‘Labour of love’ book launched
After a decade of story gathering and editing, artists Yuki Kihara and Dan Taulapapa McMullin have published Samoan Queer Lives.
The book is an anthology of fa’afafine’s stories, in their own words, and is being launched at a free event at Tanoa Tusitala hotel from 6pm December 4th, and will be available for purchase at the event, or from Samoa Stationary and Books exclusively afterwards.
Samoan Queer Lives introduces readers to 14 fa’afafine from Samoa, and beyond. Each story is unique, an exploration of their worlds and experiences.
“If there is one thread, I would repeat something that Yuki posted online recently, that Samoan Queer Lives is part of the de-colonisation of Samoa and Samoans,” said collaborator, Dan Taulapapa McMullin.
Poor historical documentation of fa’afafine before 1980, and European laws forbidding transgenderism might have erased the narrative of fa’afafine altogether, were it not for active voices striving to be recognised.
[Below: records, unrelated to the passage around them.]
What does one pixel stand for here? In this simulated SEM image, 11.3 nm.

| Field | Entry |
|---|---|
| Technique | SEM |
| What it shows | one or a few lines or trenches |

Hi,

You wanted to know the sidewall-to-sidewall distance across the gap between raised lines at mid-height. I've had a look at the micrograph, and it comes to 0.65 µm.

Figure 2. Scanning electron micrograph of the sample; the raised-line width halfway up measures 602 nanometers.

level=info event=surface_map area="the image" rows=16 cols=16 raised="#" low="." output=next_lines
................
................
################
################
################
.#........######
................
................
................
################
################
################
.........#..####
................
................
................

Making space in literature, art and culture for fa’afafine is an attempt to solidify a place in history.
“Our goal is for our queer community to see ourselves, but also very important to us is for our families to see us, because we cannot be separated from our families, and to help our Samoan community as a whole to find healing,” Taulapapa said.
Yuki Kihara is an artist of many forms, and said she primarily acted as the producer on the book: coordinating interviews, negotiating with publishers and so on. But the work is very close to her heart.
“It really has been a labour of love,” she said.
“What we’re offering here is an alternative history of Samoan life.”
Both Ms Kihara and Taulapapa said the book is as for as broad an audience as possible, to expose readers to the authentic voice of an oftentimes silenced group.
“Anthropologists have been controlling the conversation about Faafafine for quite a while and we wanted to “take back the mic,” said Taulapapa.
“In all of the life stories in Samoan Queer Lives, you will find a universal thread where transgenders, women, and men, found strength in the face of transphobia and homophobia, they found strength in their idealization of Samoan culture, of Faafafine, Faatane, Fafatama, and Tauatane life.”
Part of giving their speakers a voice was not editing their language, Ms Kihara said.
“Some of the interviews we recorded in person and transcribed, but some were written contributions,” she explained.
“So we left their language as it was, as much as possible, as it’s more authentic.”
Samoan Queer Lives will launch where the contributing writers are from, in Auckland and San Francisco next February and in Wellington in March.
The launch on Tuesday is supported by the New Zealand High Commission.
“And so they should,” Ms Kihara said, laughing.